California is a challenging place for permits, Hull explained, but especially in Santa Barbara County, where residents are “highly skeptical” about increasing energy development, in large part due to the disastrous 1969 Santa Barbara oil spill.

“It’s the only county in California with an energy department with jurisdiction over some aspects of oil production,” he said. “There’s no question [the ’69 spill] was a watershed event, and I think it’s still safe to say it’s a major factor in the community’s approach to energy production.”

Permitting, permitting, permitting

The oil companies appear determined to take politics out of the permitting equation. Santa Maria Energy president David Pratt blames “merchants of misinformation” for spreading erroneous information about the oil industry, leading to “bad public policy.”

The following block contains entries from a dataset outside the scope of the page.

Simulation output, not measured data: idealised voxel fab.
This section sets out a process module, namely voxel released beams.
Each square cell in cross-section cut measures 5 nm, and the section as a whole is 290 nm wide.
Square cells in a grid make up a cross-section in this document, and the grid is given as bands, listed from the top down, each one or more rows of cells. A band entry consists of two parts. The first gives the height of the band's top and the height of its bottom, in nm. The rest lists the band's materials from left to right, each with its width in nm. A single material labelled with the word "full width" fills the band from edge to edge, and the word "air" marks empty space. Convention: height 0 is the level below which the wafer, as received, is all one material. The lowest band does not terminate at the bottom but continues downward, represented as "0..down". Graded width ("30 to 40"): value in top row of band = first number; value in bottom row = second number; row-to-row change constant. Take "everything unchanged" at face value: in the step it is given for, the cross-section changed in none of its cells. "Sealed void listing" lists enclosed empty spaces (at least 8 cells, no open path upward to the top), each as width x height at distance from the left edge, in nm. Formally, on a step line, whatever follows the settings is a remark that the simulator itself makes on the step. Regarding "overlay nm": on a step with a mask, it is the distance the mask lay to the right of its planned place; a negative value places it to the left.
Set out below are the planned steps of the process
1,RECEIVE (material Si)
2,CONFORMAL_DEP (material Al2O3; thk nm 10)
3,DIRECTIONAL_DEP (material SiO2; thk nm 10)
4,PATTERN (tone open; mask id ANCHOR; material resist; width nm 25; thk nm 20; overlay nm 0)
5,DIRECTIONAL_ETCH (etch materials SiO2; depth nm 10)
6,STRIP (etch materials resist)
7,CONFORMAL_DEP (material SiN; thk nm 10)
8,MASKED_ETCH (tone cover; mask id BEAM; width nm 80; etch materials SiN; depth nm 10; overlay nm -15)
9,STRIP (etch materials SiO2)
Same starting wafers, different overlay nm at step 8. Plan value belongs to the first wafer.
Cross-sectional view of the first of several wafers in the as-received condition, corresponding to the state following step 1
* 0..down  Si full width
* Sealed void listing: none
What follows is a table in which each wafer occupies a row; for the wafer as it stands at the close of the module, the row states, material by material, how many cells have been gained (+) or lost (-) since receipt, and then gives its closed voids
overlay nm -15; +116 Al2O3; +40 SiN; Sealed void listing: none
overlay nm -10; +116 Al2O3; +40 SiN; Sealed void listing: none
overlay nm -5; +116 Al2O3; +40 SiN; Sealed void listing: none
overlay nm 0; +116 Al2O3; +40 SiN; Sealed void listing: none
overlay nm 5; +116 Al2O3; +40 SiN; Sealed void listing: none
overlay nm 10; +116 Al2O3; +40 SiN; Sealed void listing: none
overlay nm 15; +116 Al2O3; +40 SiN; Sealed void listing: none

click to enlarge Boom or bust?
PHOTO BY STEVE E. MILLER
DON’T KEEP ON TRUCKIN’: : Santa Maria Energy wants to connect an extension to an existing pipeline to make trucking the reclaimed water used in its steam operations obsolete.

“There is a distinct minority in the county who are very well organized and intent on usurping private property rights and using environmental laws to do it,” he said. “You tend to fear what you don’t understand, and the oil industry does a piss-poor job of public relations.”

The biggest public misconception, Pratt explained, is thinking all oil companies are the same, equating them with disasters such as the ’69 spill, the Exxon Valdez spill, and the Deepwater Horizon explosion in the Gulf of Mexico.

“The fact is if you sum up all the spills compared to the number of barrels produced successfully, oil
has an extraordinary track record,” Pratt said.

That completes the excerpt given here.